Evening news roundup

By Washington Post editors

Good evening. Looks like we're on snow watch again. (Hey, remember what we said about shooting the messenger.) The Capital Weather Gang says the rain or snow could come late Wednesday afternoon or evening but the bulk of it is likely to fall overnight or Thursday. Right now, they're predicting a 50 percent chance of two inches or less of accumulation. There's a lot of uncertainty surrounding this potential storm. "Right now we sit on a border between little to perhaps no snow accumulation to the west, and potentially significant snowfall to the east,'' the CWG says.

Now for some non-snow-related headlines.

NTSB begins Metro hearings. The first of three days of National Transportation Safety Board hearings on Metro's deadly Red Line crash in June began Tuesday with testimony from Metro General Manager John B. Catoe, acting Chief Safety Officer Michael Taborn and Chairman of the Metro Board Peter Benjamin on what's being done to make the system safer for riders. Family members of victims also testified about the crash that killed nine people and injured scores of others. Kenneth Hawkins, the brother of victim Joseph Hawkins, 64, an administrative aide at Whittier Elementary School in Northwest Washington, said he believed that federal oversight may be the only way to ensure a safer system. Here's video from Tuesday's hearing. Folks should remember that the three days of hearings are only part of the investigative process. It will be several months before the NTSB issues a formal finding on the probable cause of the crash. Investigators will use information from the hearing to prepare the final report on the accident and additional safety recommendations by the first anniversary of the crash. Stay with us for more updates.

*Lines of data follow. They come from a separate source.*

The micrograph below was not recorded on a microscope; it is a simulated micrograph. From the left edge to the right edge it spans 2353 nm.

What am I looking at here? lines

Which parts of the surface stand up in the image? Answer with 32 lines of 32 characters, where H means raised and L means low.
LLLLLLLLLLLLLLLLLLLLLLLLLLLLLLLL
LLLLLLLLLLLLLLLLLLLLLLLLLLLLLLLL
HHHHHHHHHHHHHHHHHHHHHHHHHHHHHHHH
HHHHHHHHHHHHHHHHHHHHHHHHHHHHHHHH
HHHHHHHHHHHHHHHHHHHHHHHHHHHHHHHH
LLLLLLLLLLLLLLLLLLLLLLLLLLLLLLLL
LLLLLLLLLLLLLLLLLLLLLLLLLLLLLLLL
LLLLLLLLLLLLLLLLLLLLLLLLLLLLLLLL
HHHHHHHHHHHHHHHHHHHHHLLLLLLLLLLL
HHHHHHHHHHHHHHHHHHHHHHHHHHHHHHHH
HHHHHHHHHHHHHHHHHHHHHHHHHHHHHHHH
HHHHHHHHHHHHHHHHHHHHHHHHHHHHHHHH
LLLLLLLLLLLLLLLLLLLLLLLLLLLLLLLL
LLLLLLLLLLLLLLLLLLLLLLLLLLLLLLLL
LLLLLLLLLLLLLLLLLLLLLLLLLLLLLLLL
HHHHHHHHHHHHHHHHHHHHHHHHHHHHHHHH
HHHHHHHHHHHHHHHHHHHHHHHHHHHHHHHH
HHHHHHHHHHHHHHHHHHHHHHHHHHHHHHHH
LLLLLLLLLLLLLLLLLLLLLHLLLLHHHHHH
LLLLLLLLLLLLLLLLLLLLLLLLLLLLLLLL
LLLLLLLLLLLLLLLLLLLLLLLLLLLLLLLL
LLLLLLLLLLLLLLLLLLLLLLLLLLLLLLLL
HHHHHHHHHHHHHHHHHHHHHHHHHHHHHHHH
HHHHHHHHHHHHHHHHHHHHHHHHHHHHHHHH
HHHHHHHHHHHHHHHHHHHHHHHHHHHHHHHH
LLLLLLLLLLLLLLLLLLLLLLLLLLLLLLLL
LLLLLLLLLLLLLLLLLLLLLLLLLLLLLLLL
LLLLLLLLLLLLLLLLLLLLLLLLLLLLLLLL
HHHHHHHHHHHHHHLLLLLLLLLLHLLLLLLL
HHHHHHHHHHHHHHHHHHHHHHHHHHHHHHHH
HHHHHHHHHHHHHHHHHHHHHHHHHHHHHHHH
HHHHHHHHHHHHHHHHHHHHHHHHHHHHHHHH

McDonnell speaks out on abortion remark. Virginia Gov. Robert McDonnell chided the Virginia state delegate who suggested that women who have abortions risk having children with disabilities. Del. Bob Marshall apologized late Monday for the remark.

Barry apologizes. Marion Barry apologized Tuesday for "poor judgment" and for causing great embarrassment to the District and the D.C. Council by awarding a contract to a woman he was dating.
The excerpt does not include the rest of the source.